UPDATE: Police are reportedly examining a bag containing a laptop and a phone dumped in a bin near the London home of Rebekah Brooks, the former News International executive who was arrested over the weekend.

The Guardian reports that the bag was found in an underground car park and turned over to security Monday afternoon. Shortly after, Brooks’ husband, Charlie, arrived to try to reclaim the bag but security refused and instead turned the bag over to police.

Through a spokesman, Brooks’ husband told the paper that the bag and its contents belonged to him, and that he had left them with a friend who accidentally dropped them off in the wrong part of the garage. Maintenance staff “thought it was rubbish and put it in the bin,” according to the spokesman.

Police are now examining security footage taken in the garage to uncover who dropped the bag in the bin, according to the report.

Rebekah Brooks resigned last week as the CEO of News International, the British newspaper arm of Rupert Murdoch’s media empire.

Original Post Sunday at 11:25 a.m.: Rebekah Brooks has been arrested in connection with an investigation into phone hacking and bribery at News Corp’s News of the World.

The 43-year-old Brooks, who on Friday resigned as chief executive of the shuttered paper’s parent company News International, was arrested on suspicion of conspiracy and corruption, and turned herself in to a London police station, according to the BBC. She was the tenth person to be arrested in the investigation.

Though Brooks went to the station voluntarily, her spokesperson told the Associated Press that she wasn't aware she would be arrested.

The ex-chief is scheduled to go before a committee of British Parliament this week that is investigating the allegations of hacking and bribery. But the arrest throws her planned testimony into uncertainty, because she wouldn’t have to answer questions from the committee that might sway the separate criminal investigation.

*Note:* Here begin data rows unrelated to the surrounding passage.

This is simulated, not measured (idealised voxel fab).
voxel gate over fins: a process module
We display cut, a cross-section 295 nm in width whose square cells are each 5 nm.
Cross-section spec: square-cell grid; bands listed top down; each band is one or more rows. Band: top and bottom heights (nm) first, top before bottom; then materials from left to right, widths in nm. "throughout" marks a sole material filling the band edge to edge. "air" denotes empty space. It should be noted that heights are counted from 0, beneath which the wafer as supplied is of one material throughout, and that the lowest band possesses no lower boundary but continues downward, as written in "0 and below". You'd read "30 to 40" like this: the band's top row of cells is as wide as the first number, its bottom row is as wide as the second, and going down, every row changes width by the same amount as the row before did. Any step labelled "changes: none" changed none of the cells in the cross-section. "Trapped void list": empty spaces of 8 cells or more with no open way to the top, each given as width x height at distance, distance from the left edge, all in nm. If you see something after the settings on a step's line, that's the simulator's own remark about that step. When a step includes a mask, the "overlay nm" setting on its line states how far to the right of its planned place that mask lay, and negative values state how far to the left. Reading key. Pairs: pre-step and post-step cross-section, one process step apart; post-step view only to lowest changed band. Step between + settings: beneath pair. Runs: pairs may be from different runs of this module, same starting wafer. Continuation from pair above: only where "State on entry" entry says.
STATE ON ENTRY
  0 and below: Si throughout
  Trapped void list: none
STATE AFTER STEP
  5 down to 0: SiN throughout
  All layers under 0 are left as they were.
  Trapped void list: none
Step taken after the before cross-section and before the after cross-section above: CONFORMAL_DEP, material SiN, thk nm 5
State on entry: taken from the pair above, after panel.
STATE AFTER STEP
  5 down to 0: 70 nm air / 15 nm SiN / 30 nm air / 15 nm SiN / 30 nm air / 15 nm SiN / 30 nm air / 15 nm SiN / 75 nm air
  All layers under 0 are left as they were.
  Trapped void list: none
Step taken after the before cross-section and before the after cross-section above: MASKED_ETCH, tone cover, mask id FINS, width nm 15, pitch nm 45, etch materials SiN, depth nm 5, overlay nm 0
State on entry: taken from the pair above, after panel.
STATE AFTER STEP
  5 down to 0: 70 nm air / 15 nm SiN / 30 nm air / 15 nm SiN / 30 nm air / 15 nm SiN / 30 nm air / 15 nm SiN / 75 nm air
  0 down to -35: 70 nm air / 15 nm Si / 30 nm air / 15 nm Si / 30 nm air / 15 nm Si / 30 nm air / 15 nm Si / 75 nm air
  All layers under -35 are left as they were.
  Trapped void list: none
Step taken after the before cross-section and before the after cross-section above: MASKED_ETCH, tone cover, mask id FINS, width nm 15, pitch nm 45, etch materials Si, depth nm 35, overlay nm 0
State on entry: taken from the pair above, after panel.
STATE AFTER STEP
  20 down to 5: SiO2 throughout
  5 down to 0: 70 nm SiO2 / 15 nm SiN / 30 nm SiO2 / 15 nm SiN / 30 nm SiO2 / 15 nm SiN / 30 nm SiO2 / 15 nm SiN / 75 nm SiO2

Meanwhile Scotland Yard is reeling from revelations about the cozy relations between top police officials and employees at News of the World. The Washington Post reports:

“At stake is the prestige of a 182-year-old force, with an independent inquiry set to probe corruption and mismanagement at all levels of the institution and threatening the jobs of top officials at a time when they are gearing up for a massive operation for the 2012 Olympic Games.

The scandal centers on allegations that Rupert Murdoch’s News of the World tabloid for years used illegal methods for newsgathering, including passing fat envelopes of cash to officers and tapping into the private messages of thousands of British citizens …”

Brooks has maintained that she had no knowledge of the phone hacking and alleged police bribery that brought News International to its knees in recent weeks, but she was editor of News of the World from 2000 to 2003, when the phone of a young girl, Milly Dowler, was hacked.

“My resignation makes it possible for me to have the freedom and the time to give my full cooperation to all the current and future inquiries, the police investigations and the CMS appearance.”